Perhaps that just means that you should move things to the accumulator if it’s below 4000 sats and older than 1008 blocks, or similar though.
In the worst case, over ~1000 blocks, I think you could create somewhere around either 10M utxos (normal-ish transactions), 30M utxos (as many outputs as possible), or 100M utxos (dummy utxos that are either unspendable or anyone-can-spend, and probably use up less space individually in the utxo set), using up between 700MB to 7GB on disk.
I guess you could probably also do something like “for the first 1000 blocks (1 week), you just need a txid/vout; after that, for the next 100,000 blocks (2 years), you need the txid/vout/block-hash/position-within-block to spend; and after that, you need to maintain/reconstruct a utreexo-style proof as well” could work.

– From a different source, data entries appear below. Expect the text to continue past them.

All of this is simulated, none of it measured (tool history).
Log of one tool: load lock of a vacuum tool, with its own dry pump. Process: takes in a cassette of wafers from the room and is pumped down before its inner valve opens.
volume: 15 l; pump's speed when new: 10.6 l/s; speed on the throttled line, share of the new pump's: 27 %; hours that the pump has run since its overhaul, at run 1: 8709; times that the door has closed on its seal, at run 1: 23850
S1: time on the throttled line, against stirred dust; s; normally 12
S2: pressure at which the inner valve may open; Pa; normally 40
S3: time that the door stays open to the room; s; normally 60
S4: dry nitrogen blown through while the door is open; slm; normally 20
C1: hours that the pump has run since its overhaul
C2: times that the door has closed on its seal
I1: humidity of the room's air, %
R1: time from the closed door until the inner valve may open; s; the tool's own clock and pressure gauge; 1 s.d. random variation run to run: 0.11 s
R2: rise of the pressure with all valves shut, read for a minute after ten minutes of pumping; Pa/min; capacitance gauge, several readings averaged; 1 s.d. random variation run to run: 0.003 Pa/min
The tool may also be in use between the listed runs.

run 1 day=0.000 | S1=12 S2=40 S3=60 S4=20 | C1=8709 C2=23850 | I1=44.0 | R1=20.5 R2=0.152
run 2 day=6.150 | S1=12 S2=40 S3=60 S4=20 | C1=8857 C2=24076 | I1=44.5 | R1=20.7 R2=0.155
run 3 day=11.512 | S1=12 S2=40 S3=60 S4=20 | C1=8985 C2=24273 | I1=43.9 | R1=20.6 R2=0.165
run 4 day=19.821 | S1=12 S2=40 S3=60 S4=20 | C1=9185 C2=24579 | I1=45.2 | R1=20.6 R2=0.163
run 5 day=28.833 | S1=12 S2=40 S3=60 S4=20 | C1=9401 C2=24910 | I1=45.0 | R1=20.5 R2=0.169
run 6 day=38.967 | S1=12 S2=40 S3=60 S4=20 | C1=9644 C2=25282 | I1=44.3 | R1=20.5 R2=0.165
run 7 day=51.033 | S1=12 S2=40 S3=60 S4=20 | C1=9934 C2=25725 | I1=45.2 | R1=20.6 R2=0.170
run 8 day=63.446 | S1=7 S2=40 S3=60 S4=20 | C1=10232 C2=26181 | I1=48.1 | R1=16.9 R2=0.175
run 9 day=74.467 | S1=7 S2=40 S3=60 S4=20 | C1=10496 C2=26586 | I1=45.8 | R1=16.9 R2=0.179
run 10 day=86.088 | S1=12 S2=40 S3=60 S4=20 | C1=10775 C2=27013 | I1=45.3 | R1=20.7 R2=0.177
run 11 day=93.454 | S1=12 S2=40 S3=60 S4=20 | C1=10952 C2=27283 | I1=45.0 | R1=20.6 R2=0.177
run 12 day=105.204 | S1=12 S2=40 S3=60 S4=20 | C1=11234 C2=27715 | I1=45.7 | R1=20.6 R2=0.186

Honestly I think it would be the reverse – if the UTXO set could grow without placing a burden on nodes, there’s no longer the same argument for preventing dust outputs, so probably not really a reason to reject them from mining/relay, which in turn would invite them to be used more frequently in L2 designs (“this output’s available if we need it, for unusual paths when participants disappear or try to cheat or something else weird happens, but normally we’ll just ignore it and let it expire into the accumulator forever”), creating significantly more of them.
Which less of an issue for log(n) scaling proposals as log(n) is eventually a constant, more of an issue for O(n) with a good initial constant!
On the other hand the proof costing weight is plenty of incentive for the decisions you mention favoring avoiding dust when they can.
For the subject of “your wallet might not implement stuff and abandon you” being functionally confiscatory. I think that’s a useful thing to consider, but I think it fundimnetally doesn’t get you far, as we’ve seen exactly that happen with stuff like “scanning blocks is unusably slow for our SPV wallet, guess we’ll just shut down”. The standard for confiscation has to be, I think, an assumption that the user can rip out the private key and use it with something that does work and that they’ll find it worth their time to do so.
Even bitcoin core has made it harder to use old wallets now, friction from software changing is just life.
As far as 7TB in storage costs that doesn’t seem that immodest to me, thinking in the long term. It’s a pretty good improvement on literally infinite.
The proof costing weight is a disincentive to spending dust, but not to creating it, though, so mostly makes this worse, rather than better, as far as I can see?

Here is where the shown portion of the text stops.